Lady Queenborough's book "Occult Theocracy" apparently is based upon very poor research, and and should not be used as a reference.
http://freemasonry.bcy.ca/anti-masonry/miller_e/occult_theocrasy_notes.html
Her obvious errors and lack of citations make it unreliable as a guide to the societies and movements listed in the table of contents.
See also http://freemasonry.bcy.ca/anti-masonry/anti-masonry03.html#russell
Charles Taze Russell?
Claims have been made that "Paster" Russell (1852/02/16-1916/10/31), founder of the International Bible Students Association — forerunner of the Jehovah's Witnesses — was a freemason; that the banner on the front of early issues of the Watchtower contained masonic symbols; and that Russell's gravestone bears a masonic cross and crown symbol.Russell was not a freemason. Neither the symbols found in the Watchtower nor the cross and crown symbol are exclusively masonic. And the cross and crown symbol does not appear on his gravestone in the Rosemont United Cemetery, Pittsburgh, Pennsylvania — it appears on a memorial erected some years later.

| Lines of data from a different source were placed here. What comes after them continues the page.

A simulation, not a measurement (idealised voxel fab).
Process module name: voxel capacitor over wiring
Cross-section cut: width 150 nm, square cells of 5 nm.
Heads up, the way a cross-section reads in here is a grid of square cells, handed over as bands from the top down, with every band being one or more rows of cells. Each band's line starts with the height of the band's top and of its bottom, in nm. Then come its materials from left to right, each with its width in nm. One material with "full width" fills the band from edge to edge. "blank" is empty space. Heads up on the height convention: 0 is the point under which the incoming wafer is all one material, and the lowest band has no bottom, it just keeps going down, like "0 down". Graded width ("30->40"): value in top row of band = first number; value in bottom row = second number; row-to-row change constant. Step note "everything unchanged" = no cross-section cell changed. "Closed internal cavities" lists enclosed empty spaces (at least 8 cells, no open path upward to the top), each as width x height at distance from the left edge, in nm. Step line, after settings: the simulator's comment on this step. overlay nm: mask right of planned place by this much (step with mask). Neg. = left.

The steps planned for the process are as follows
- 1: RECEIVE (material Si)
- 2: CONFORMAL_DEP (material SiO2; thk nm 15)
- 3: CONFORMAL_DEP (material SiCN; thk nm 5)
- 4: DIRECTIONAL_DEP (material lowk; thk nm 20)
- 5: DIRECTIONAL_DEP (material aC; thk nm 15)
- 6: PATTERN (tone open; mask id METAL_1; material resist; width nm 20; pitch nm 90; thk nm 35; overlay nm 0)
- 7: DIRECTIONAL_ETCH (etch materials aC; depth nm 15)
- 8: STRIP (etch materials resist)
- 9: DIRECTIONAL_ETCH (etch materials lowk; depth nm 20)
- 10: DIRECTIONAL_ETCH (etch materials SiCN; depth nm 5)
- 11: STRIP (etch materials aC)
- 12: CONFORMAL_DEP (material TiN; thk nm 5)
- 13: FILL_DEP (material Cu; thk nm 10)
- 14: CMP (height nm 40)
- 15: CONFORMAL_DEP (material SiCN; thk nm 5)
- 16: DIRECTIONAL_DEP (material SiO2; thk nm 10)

In an address delivered in a San Francisco masonic hall in 1913, Russell made positive use of masonic imagery by saying, "Now, I am a free and accepted mason. I trust we all are. But not just after the style of our masonic brethren." He further develops this idea: "true Bible believers may or may not belong to the masonic fraternity, but they are all masons of the highest order, since they are being fashioned, chiselled and polished by the Almighty to be used as living stones in the Temple Built Without Hands. They are free from sin, and therefore accepted by the God of Heaven as fit stones for the heavenly Temple." Later in this address, Russell stated quite clearly that "I have never been a mason." Those who claim Russell was a freemason quote this address out of context without noting the rhetorical imagery.
Although Russell wrote about the pyramids and the Knights Templar, the pyramids are not a part of Freemasonry and Russell's understanding of the relationship between the modern Knights Templar and Freemasonry displays an outsider's ignorance of both organizations.